Regime-Aware Multi-agent Portfolio Allocation with Risk-checked Trading — a coordination-first portfolio system, built evaluation-first and reported honestly.
Research & simulation only. Not investment advice. No live trading. All prices are synthetic; the system is designed to never place a real order.
RAMPART studies whether a coordinated set of specialist strategies, dispatched by a regime-aware supervisor and constrained by deterministic risk guardrails, can outperform both a monolithic RL agent and naive baselines on out-of-sample, after-cost portfolio allocation. The system separates decision-making (RL + deterministic policies) from a natural-language layer (goal parsing and grounded explanation) that never touches allocations. Every component — including the coordinator itself — is scored with a purged walk-forward backtest against honest benchmarks. The central empirical result is reported without spin: with posterior blending (mixing specialists by regime probability rather than hard-switching), coordination beats both a monolithic RL agent and equal-weight (1/N) on trending data; under regime switching it does not beat 1/N, because the blend's reweighting turnover overwhelms its diversification benefit. Both outcomes are reported truthfully.
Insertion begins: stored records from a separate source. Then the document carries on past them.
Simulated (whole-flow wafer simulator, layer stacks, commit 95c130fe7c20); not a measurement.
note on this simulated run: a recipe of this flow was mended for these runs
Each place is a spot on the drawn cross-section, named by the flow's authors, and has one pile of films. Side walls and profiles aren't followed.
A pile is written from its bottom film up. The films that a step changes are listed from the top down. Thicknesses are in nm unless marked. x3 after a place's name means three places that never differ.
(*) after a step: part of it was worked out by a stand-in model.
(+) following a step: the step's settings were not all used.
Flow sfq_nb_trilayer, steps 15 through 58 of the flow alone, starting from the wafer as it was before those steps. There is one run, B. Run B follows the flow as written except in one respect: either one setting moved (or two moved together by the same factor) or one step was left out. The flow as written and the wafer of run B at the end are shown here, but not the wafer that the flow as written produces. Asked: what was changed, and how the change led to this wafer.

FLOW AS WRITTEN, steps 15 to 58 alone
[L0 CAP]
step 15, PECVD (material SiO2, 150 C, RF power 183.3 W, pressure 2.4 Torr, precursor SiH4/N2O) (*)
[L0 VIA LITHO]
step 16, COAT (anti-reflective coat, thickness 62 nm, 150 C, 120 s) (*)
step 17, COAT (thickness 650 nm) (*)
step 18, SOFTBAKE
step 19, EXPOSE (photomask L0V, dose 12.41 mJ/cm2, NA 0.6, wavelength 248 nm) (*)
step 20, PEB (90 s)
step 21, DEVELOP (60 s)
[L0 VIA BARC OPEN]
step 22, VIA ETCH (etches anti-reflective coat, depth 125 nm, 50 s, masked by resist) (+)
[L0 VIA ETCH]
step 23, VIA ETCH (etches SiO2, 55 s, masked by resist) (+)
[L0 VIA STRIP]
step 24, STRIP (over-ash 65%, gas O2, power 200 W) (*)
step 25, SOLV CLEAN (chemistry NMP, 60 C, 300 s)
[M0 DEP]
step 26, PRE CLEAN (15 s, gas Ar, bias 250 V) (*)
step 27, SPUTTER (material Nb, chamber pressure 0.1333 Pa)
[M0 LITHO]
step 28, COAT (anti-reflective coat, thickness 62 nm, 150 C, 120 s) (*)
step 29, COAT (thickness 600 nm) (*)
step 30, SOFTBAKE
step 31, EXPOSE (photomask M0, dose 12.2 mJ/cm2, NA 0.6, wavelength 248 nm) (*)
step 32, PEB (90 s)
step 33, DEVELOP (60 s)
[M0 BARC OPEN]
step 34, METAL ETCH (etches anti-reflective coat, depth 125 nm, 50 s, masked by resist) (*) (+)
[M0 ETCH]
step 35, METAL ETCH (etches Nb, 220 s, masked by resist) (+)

Most RL-trading demonstrations report in-sample returns on a single asset and stop there — which tells you almost nothing, because the hard part of quantitative finance is evaluation, not optimization. This project inverts the usual emphasis: the evaluation harness is the primary artifact, and every strategy is judged the way a skeptic would judge it — out of sample, after realistic costs, against benchmarks that are notoriously hard to beat. The question is not "can we make a number go up in-sample?" but "does coordination produce a defensible, falsifiable advantage?"
A two-plane multi-agent architecture. Money decisions are deterministic and validated; the language layer only interprets goals and explains outcomes.
INTERACTION PLANE (post-hoc, never decides money)
Supervisor natural-language goal -> mandate(capital, risk)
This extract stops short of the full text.